Minimum Gauge: U.K. government steps in to stop widespread shuttering of music venues

A proposed law in the U.K. aims to stop developers from sparking music venue closures with noise complaints; Andrew W.K. offers to pay fine for speeding inspired by his new party jam; the Chinese government has had about enough of this Hip Hop stuff.

Jan 23, 2018 at 12:44 pm

Paul McCartney is one of several British music legends who supported the campaign to protect music venues in the U.K. - Photo: MPL Communications Ltd/MJ Kim
Photo: MPL Communications Ltd/MJ Kim
Paul McCartney is one of several British music legends who supported the campaign to protect music venues in the U.K.
HOT: Shutting Down Music Venue Shutdowns

File this under “Something that would never happen in Trump’s America” — the U.K. government is stepping in to protect music venues from property developers, recognizing their importance to artist development and the national economy. The support comes on the heels of a campaign (backed by Paul McCartney, Ray Davies and other British music legends) to put an end to the growing trend of new housing developments forcing pre-existing venues to close over noise complaints. A proposed law that would make soundproofing the responsibility of property developers building near music venues is expected to be in place as early as this summer.

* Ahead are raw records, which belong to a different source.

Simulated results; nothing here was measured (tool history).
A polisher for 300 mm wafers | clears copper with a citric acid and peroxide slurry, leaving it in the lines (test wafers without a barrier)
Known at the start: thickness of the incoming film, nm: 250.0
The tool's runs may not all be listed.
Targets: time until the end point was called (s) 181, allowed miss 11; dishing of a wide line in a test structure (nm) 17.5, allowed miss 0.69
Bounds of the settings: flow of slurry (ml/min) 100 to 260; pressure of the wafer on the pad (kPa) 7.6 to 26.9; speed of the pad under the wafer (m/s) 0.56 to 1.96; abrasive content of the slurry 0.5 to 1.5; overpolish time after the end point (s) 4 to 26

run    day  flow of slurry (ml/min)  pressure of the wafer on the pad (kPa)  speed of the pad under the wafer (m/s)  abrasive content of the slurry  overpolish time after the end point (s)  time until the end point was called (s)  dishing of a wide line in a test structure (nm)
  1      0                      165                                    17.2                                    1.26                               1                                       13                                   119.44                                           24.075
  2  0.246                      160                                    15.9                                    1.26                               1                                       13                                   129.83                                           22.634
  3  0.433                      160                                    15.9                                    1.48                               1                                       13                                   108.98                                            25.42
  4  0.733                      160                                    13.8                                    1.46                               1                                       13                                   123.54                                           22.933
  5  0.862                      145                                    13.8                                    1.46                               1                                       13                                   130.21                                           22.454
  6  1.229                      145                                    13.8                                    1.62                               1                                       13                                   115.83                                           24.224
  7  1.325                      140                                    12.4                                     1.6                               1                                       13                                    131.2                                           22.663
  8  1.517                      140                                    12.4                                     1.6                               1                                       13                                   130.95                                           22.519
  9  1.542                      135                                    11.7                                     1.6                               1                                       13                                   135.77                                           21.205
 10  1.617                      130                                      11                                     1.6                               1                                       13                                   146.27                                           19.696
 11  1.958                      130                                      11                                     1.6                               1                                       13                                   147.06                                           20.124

WARM: Paying the Price of Partying Forward

Anyone who has read the brilliant “Ask Andrew W.K.” column in The Village Voice knows singer/multi-instrumentalist Andrew W.K. is more than just a sweaty, head-banging guy who really likes to party. Further proof of his righteous dude-ness came earlier this month when he responded to a tweet from a fan who got too revved up listening to W.K.’s new single (by listening below, you hereby agree to absolve CityBeat of all legal responsibilities for any resultant arrests, fines or emotional distress) on the radio and ended up getting a speeding ticket. Taking responsibility for the “sonic party power” that caused the violation, W.K. pleaded with the fan to let him pay the ticket (the fan ultimate declined and asked that the money be donated to a charity instead).

COLD: China vs. Hip Hop

Chinese Hip Hop received a major mainstream boost with the massive success of The Rap of China, an online reality/talent show that resonated with billions of viewers and made several underground MCs stars overnight. But recent moves by the Chinese government suggest that those artists specifically — and Hip Hop, generally — are being targeted as part of a crackdown on popular culture in an effort to curb dissent. According to Reuters, two rappers were recently sanctioned for “bad behavior or content at odds with Communist Party values.” Chinese media first attacked rapper PG One, forcing him to apologize for lyrics that are allegedly misogynistic and promote drug use (his music reportedly also vanished online). More recently, Hip Hop artist GAI was taken off of an American Idol-like TV show on which he was in third place, with no explanation given.